From 9f2dc0a0f52ad3c7e7db5f342999cd1643d6ed82 Mon Sep 17 00:00:00 2001
From: Alan Orth <alan.orth@gmail.com>
Date: Wed, 17 Mar 2021 09:53:07 +0200
Subject: [PATCH] Add support for detecting duplicate items

This uses the title, type, and date issued as a sort of "key" when
determining if an item already exists in the data set.
---
 csv_metadata_quality/app.py   | 12 ++++++++++
 csv_metadata_quality/check.py | 41 +++++++++++++++++++++++++++++++++++
 2 files changed, 53 insertions(+)

diff --git a/csv_metadata_quality/app.py b/csv_metadata_quality/app.py
index 9e81de6..47bd4dc 100644
--- a/csv_metadata_quality/app.py
+++ b/csv_metadata_quality/app.py
@@ -151,6 +151,18 @@ def run(argv):
         if match is not None:
             df[column].apply(check.spdx_license_identifier)
 
+    ### End individual column checks ###
+
+    # Check: duplicate items
+    # We extract just the title, type, and date issued columns to analyze
+    duplicates_df = df.filter(
+        regex=r"dcterms\.title|dc\.title|dcterms\.type|dc\.type|dcterms\.issued|dc\.date\.issued"
+    )
+    check.duplicate_items(duplicates_df)
+
+    # Delete the temporary duplicates DataFrame
+    del duplicates_df
+
     ##
     # Perform some checks on rows so we can consider items as a whole rather
     # than simple on a field-by-field basis. This allows us to check whether
diff --git a/csv_metadata_quality/check.py b/csv_metadata_quality/check.py
index 6663df6..07b2919 100755
--- a/csv_metadata_quality/check.py
+++ b/csv_metadata_quality/check.py
@@ -304,3 +304,44 @@ def spdx_license_identifier(field):
             pass
 
     return
+
+
+def duplicate_items(df):
+    """Attempt to identify duplicate items.
+
+    First we check the total number of titles and compare it with the number of
+    unique titles. If there are less unique titles than total titles we expand
+    the search by creating a key (of sorts) for each item that includes their
+    title, type, and date issued, and compare it with all the others. If there
+    are multiple occurrences of the same title, type, date string then it's a
+    very good indicator that the items are duplicates.
+    """
+
+    # Extract the names of the title, type, and date issued columns so we can
+    # reference them later. First we filter columns by likely patterns, then
+    # we extract the name from the first item of the resulting object, ie:
+    #
+    #   Index(['dcterms.title[en_US]'], dtype='object')
+    #
+    title_column_name = df.filter(regex=r"dcterms\.title|dc\.title").columns[0]

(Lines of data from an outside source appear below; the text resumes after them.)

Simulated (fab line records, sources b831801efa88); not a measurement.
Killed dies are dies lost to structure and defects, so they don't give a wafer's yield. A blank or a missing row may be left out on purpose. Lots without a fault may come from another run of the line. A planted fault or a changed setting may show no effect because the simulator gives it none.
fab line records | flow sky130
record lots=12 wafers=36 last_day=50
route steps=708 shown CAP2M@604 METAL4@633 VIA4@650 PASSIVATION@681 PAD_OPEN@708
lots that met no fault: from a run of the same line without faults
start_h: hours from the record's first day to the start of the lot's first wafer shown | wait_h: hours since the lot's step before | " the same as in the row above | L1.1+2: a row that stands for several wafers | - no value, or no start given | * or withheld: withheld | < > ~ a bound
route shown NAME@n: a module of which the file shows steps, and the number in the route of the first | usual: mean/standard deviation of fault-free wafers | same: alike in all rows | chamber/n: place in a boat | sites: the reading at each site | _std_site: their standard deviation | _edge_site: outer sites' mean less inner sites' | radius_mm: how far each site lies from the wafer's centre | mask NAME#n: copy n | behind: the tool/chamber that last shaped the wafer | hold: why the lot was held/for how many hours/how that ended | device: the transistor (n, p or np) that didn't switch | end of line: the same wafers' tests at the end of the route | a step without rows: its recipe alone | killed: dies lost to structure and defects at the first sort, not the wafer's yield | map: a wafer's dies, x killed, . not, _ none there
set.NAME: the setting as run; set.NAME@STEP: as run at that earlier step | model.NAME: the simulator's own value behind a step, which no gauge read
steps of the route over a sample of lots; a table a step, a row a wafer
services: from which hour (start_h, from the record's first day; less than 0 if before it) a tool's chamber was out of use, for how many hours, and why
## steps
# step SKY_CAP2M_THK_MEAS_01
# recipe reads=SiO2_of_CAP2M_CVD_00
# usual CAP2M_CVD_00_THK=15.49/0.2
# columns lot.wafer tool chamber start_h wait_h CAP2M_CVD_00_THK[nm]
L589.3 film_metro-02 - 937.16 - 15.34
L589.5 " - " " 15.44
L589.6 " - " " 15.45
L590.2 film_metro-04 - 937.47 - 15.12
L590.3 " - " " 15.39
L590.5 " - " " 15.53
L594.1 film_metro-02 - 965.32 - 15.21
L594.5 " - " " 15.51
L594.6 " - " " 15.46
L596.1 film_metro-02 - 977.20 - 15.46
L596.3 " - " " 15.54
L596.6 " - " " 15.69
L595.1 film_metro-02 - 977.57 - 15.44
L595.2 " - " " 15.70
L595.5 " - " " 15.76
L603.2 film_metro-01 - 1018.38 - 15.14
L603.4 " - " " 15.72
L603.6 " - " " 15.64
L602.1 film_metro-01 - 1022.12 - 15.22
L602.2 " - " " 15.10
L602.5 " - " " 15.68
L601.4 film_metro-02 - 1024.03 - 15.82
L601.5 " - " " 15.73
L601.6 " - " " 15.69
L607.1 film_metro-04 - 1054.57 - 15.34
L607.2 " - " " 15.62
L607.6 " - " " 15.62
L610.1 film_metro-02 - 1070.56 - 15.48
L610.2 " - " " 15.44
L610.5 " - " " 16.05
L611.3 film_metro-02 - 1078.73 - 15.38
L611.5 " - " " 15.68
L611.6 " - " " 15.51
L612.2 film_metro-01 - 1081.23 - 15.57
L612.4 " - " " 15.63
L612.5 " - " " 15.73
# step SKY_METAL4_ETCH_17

+    type_column_name = df.filter(regex=r"dcterms\.title|dc\.title").columns[0]
+    date_column_name = df.filter(
+        regex=r"dcterms\.issued|dc\.date\.accessioned"
+    ).columns[0]
+
+    items_count_total = df[title_column_name].count()
+    items_count_unique = df[title_column_name].nunique()
+
+    if items_count_unique < items_count_total:
+        # Create a list to hold our items while we check for duplicates
+        items = list()
+
+        for index, row in df.iterrows():
+            item_title_type_date = f"{row[title_column_name]}{row[type_column_name]}{row[date_column_name]}"
+
+            if item_title_type_date in items:
+                print(
+                    f"{Fore.YELLOW}Possible duplicate ({title_column_name}): {Fore.RESET}{row[title_column_name]}"
+                )
+            else:
+                items.append(item_title_type_date)